Many California employees find themselves stuck in an unflattering work environment. While we all notate the expression of negative feelings from time to time, it can be difficult to determine just what is considered hostile and what’s not. Before you take legal action, it’s a good idea to learn more about what constitutes as ‘hostile’.
What is a hostile work environment?
In legal terms, a hostile work environment is one where you’re unable to do your job due to another person’s actions, behavior or communication. This other person may be your coworker or your boss. Their behavior or actions must alter your working conditions, terms or reasonable expectations for a comfortable environment to work in.

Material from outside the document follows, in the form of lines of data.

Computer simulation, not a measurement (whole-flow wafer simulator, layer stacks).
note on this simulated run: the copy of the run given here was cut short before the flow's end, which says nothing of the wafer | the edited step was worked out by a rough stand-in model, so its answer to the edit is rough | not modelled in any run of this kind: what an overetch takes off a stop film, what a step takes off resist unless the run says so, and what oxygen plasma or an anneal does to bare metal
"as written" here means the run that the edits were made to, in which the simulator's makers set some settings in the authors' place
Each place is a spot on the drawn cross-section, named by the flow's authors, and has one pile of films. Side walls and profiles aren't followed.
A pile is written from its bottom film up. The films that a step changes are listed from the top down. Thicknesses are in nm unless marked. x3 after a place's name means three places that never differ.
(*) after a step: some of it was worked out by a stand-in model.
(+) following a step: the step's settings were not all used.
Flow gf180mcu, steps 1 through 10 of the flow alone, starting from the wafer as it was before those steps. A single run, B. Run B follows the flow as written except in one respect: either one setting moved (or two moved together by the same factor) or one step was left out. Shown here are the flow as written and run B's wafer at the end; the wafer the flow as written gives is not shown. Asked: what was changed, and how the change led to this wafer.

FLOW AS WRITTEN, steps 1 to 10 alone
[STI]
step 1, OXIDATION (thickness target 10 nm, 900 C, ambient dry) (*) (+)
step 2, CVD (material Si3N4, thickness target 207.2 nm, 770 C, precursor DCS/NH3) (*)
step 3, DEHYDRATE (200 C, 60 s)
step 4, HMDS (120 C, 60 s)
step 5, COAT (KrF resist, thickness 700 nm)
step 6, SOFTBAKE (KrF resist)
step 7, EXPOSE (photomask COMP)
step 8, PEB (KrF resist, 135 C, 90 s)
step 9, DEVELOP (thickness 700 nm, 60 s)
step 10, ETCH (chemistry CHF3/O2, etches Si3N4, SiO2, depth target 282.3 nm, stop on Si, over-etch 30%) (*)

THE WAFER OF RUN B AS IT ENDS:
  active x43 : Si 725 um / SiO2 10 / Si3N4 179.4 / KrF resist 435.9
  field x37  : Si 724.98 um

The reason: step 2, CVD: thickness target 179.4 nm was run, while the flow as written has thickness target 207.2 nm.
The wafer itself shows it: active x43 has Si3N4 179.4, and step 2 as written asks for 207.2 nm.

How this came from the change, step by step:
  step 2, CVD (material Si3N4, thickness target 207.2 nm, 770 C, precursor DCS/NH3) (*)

To make a claim for a hostile work environment, you must prove that the other person’s actions, communication or behaviors were discriminatory in nature. The Equal Employment Opportunity Commission has jurisdiction over these matters. The workplace discrimination that takes place must be proven by the victim. Discriminating against a person can be verified as making comments about their disability, age, pregnancy, national origin, ancestry, sexual orientation, religion, color, gender or race.
Drawing the line
Some actions that other employees participate in may feel hostile. However, they don’t always classify as creating a hostile work environment under federal law. For example, if your boss chews their gum while leaning over your desk to talk to you, this doesn’t classify as hostile. It can definitely be obnoxious behavior, but there’s no part of this example that is discriminatory. Let’s say the same boss sends nude images they think are funny around the office and tells sexually explicit jokes at the water cooler. In the second scenario, your boss is creating a hostile work environment.
No one likes to work in a situation that makes them feel uncomfortable or annoyed. However, only certain behavior classifies as a hostile work environment. If you have been the victim of these types of actions, it might be advisable to discuss your situation with an attorney.